From the Philippines to Saudi Arabia: I Live in Yanbu
My name is Raymund and I come from the Philippines. I live in Yanbu, a small industrial city west of Saudi Arabia. I moved here to work six years ago but have not really learned to consider it home. I spend my summer vacations in Manila. Someday, I know I will have to leave Yanbu and go back to the Philippines.
1. Why did you move abroad?
Like millions of Filipino migrant workers around the world, we go abroad to find better work opportunities so we can make our lives better and help our families who are left behind. From domestics to executives, we are called the OFWs (Overseas Filipino Worker) and considered as modern heroes back home.
2. How do you make a living?
I am an EFL teacher in an industrial college here in Yanbu Al-Sinaiyah. I am already on my sixth school year but I still get excited every time a new semester opens and depressed when I have to say goodbye to the students on the last day of classes, especially those whom I have to give an F.
3. How often do you communicate with home and how?
I talk to my wife online every day, thank God for the Internet. And there is also always someone from home to talk to on Facebook or the Messenger.
4. What's your favorite thing about being an expat in Yanbu?
Yanbu is divided into three villages. I wouldn’t dream of living in Yanbu Al-Nakhl (brown farm lands everywhere) and Yanbu Al-Bahar (an old, worn-out downtown), but Yanbu Al-Sinaiyah is something else. I have lasted years in Yanbu Al-Sinaiyah because I like the peace, quiet, and cleanliness. There is never a traffic jam here. On mornings, especially on weekends, the sidewalks are almost always deserted. The sweepers go around at dawn so that when you wake up, the streets are spotless. Everywhere is like a tidy movie set. For instance, trees, street lights and hydrants are spaced uniformly, and houses are made of similar architectural designs and painted of a very limited palette of colors.

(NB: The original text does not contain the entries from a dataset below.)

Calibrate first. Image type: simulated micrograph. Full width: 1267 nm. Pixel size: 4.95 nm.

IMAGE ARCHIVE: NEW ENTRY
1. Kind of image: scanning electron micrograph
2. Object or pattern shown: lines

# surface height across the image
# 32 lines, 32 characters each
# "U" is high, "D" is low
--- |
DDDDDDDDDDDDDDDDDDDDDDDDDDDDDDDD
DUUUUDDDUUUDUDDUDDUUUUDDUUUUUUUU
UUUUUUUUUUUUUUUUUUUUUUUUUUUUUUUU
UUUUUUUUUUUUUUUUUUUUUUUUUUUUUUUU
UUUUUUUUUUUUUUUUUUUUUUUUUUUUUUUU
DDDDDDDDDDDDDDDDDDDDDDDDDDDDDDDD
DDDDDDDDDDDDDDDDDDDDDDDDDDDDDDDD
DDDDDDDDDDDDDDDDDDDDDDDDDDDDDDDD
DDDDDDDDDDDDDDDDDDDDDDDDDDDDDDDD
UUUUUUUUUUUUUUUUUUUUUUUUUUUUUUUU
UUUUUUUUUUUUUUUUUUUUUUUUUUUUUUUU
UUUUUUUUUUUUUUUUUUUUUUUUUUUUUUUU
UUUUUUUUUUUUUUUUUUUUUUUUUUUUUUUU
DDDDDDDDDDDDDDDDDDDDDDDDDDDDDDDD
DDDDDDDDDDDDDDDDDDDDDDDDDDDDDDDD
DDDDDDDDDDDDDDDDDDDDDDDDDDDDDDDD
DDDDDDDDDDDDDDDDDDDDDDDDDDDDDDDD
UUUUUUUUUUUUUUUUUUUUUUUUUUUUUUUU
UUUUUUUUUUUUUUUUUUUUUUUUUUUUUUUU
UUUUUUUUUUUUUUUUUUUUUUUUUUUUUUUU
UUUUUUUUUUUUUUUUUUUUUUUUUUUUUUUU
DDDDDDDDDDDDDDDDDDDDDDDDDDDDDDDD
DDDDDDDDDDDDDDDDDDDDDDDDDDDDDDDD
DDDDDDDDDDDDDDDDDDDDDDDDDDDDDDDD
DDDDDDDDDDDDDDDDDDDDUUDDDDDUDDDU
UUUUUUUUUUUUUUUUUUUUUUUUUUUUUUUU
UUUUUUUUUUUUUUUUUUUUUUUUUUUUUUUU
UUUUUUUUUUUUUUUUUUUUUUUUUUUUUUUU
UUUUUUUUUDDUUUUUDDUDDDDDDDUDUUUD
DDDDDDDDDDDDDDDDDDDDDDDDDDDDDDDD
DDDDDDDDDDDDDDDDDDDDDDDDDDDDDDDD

5. What’s the worst thing about being an expat in Yanbu?
Some nights, the fumes from the oil refineries nearby lie thickly in the air.
6. What do you miss most?
I miss Christmas and how Filipinos celebrate it: that tingly feeling of anticipation that starts in September, the Christmas spirit that starts spreading around that same month, and the raucous family reunions.
7. What did you do to meet people and integrate in your new home?
I don’t speak Arabic so the most that I’ve been able to learn about the people and the country are through interacting with students and observing. I also don’t socialize outside the classroom except with fellow ex-pats so I would say that I have not fully integrated myself into the place. Then again, the non-Arab will find it very hard to feel a sense of belonging in this country unless he learns the language and convert to Islam. I am constantly aware that I am a traveler on an extended stay in a strange place—an “other”.
8. What custom/ habits do you find most strange about your adopted culture?
The way women are treated. It is rooted in their culture and therefore, acceptable to all Saudis even to the women themselves, but I dream of a day when women will finally be allowed to drive, wear something other than black, integrate with men in many community activities, and be allowed the same opportunities as men.
9. What is a myth about your adopted country?
People live in tents in the desert and dashing Arabs ride in their camels off to romantic sunsets. There are still deserts, camels and Bedouins, but most of Saudi Arabia now is as modern as every city in the world. It is also growing fast. The world’s insatiable demand for oil continues to drive the country’s economy forward. Many Saudis today live in huge houses and drive BMWs. American hip-hop music is ‘in’ among kids. Louis Vuittons are popular, both the genuine and fake versions. Meanwhile, the poor family owns at least one car.
10. Is the cost of living higher or lower than the last country you lived in and how has that made a difference in your life?
The cost of living is higher in Saudi Arabia than in the Philippines but I have never felt wanting here in Saudi Arabia because the pay is constantly adjusted for inflation. It also helps, of course, that we have no decent mall in Yanbu. There is nothing to buy so you save money. This is only according to my experience, though, since I also hear stories of underpaid and overworked employees and those who receive less than what is stated in their contracts.
11. What advice would you give other expats?
The Arabic culture is very different, and sometimes strange to understand, especially if one grew up with the Western culture. The Arabic culture takes some getting used to, but the expat must learn to accept these differences and stop complaining and looking at things negatively. Be sensitive or at least tolerant. You cannot judge another culture using your own as norm. Culture is always a matter of perspective.
12. When and why did you start your blog?
Our English department required every teacher to start a blog. It was school-related so the contents had to be purely educational. I felt stifled because I realized I liked telling stories and I wanted to write about many things about my life in Yanbu. So, I began my own personal blog.